Tuesday, 03 December, 2002
My sister sent me this puzzle today.
A jailer has a large number of prisoners to guard and has to seat them at a number of tables at mealtimes. The regulations state the following seating arrangements:
- Each table is to seat the same number of prisoners.
- The number at each table is to be an odd number.
The jailer finds that when he seats the prisoners:
3 per table, he has 2 prisoners left over;
5 per table, he has 4 prisoners left over;
7 per table, he has 6 prisoners left over;
9 per table, he has 8 prisoners left over;
but when he seats them 11 per table there are none left over.
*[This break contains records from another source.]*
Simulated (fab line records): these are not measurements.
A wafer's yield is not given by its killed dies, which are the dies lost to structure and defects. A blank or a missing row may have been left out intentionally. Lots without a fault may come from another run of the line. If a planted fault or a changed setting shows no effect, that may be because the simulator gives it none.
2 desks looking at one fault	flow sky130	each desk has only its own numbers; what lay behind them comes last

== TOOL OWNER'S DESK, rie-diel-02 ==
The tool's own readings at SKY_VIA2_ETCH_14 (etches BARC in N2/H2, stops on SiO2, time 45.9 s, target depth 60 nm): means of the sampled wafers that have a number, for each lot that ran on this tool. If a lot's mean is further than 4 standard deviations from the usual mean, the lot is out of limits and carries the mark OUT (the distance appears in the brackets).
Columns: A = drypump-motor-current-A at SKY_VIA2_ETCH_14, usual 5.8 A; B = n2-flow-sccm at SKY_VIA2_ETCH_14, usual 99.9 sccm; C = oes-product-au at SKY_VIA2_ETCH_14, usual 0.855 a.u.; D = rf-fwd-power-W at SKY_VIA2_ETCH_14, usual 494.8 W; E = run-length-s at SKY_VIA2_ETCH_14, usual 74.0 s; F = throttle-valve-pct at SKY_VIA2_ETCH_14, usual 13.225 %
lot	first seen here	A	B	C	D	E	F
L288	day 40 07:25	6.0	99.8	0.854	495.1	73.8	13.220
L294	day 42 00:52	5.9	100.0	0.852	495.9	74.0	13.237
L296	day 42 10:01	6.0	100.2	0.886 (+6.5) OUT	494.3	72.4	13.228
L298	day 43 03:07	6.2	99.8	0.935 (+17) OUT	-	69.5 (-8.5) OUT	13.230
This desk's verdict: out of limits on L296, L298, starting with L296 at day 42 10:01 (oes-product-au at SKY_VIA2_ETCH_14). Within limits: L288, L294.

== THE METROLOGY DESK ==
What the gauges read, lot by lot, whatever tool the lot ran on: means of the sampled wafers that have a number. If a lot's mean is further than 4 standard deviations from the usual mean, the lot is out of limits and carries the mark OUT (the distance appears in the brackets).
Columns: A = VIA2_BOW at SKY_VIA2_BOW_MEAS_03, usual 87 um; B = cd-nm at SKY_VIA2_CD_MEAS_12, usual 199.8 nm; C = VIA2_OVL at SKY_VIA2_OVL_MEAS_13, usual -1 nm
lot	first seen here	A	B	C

How many prisoners are there?
I spent an embarrassing amount of time trying to find 6 unknowns with a system of 5 equations before I realized that I was looking for a common multiple of 5, 7, and 9 (call it CM) that was one more than the number of prisoners. That is, CM is divisible by 5, 7, and 9, and CM-1 (the number of prisoners) is divisible by 11. The first such number is 2,520 (there are infinitely many), which is 5*7*9*8 (i.e. the 8th common multiple of 5, 7, and 9).
I think the key insight to the puzzle is that you're looking for a common multiple. But given that insight, is there some way (other than trial and error) to know that the answer can be found at the 8th common multiple?